Once there was an association of thousands of members. They wanted to update the association website to better serve the members. They had an old paper newsletter that they wanted to transfer into digital format. It turned out that the worst thing they could have done was to end the paper newsletter mailed into everyone's home. The paper newsletter was read, the digital alternatives were not. Probably all associations in the world are thinking about "going online". Who will tell them to think twice?
Once there was a large fan club with few hundred volunteer workers. The volunteers wanted to organize their work and create a feeling of community. They wanted to do the work on web and get the end result on print. They could not. There are no web tools available for collaborative publishing of print products. Who will build such open and free tools?

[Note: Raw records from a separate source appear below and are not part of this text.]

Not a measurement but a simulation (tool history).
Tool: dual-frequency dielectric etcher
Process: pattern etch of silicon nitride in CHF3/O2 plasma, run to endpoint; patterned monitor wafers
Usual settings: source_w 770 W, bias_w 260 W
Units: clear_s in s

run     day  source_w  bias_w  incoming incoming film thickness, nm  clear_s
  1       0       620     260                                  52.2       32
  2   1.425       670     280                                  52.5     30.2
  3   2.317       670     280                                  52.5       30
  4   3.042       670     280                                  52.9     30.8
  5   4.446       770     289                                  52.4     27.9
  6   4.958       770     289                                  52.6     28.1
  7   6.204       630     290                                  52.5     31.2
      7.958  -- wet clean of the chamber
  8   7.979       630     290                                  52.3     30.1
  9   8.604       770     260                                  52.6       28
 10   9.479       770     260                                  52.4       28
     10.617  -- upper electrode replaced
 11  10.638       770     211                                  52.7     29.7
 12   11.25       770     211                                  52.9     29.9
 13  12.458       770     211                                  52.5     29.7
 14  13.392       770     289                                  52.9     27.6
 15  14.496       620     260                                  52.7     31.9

Once there was a research project that wanted to create and study user-generated paper products. The goal was to let regular people be as creative with paper media as people already were with digital media. The project talked to media companies who own web services with hundreds of thousands of users. The common answer was "Print products are not on our immediate roadmap." Who will promote innovative paper products and print services for media companies?
Once there was a paper industry that wanted to re-invent paper. They looked at the media industry where consumers were suddenly active producers rather than passive consumers. Web media services like MySpace and YouTube were changing the whole industry: innovation was made by the end users themselves. Nobody saw any role for paper in this turmoil. The problem was that paper was undervalued as old technology, there were no web tools for people to re-invent paper themselves, and there was no one shouting out loud that paper is still a superior media format in numerous situations.
These four stories are true. The last one can still be changed. But it will not change by itself.
The message of this pamphlet comes from over two years of research collaboration between social media researchers from two separate worlds: Helsinki Institute for Information Technology HIIT and the pulp and paper industry research institute KCL.
Here is the message:
The pulp and paper business wants to come up with new innovative products and services. A lesson learned from the ICT sector is to be open and facilitate innovation among the end users. To achieve this the pulp and paper industry must take an active role in enabling regular people to be creative with paper, especially using digital tools and online collaboration. The industry must show both consumers and businesses that paper is often far superior to digital alternatives. Finally, the industry must accept new design and business perspectives such as human-centric design and user-generated content.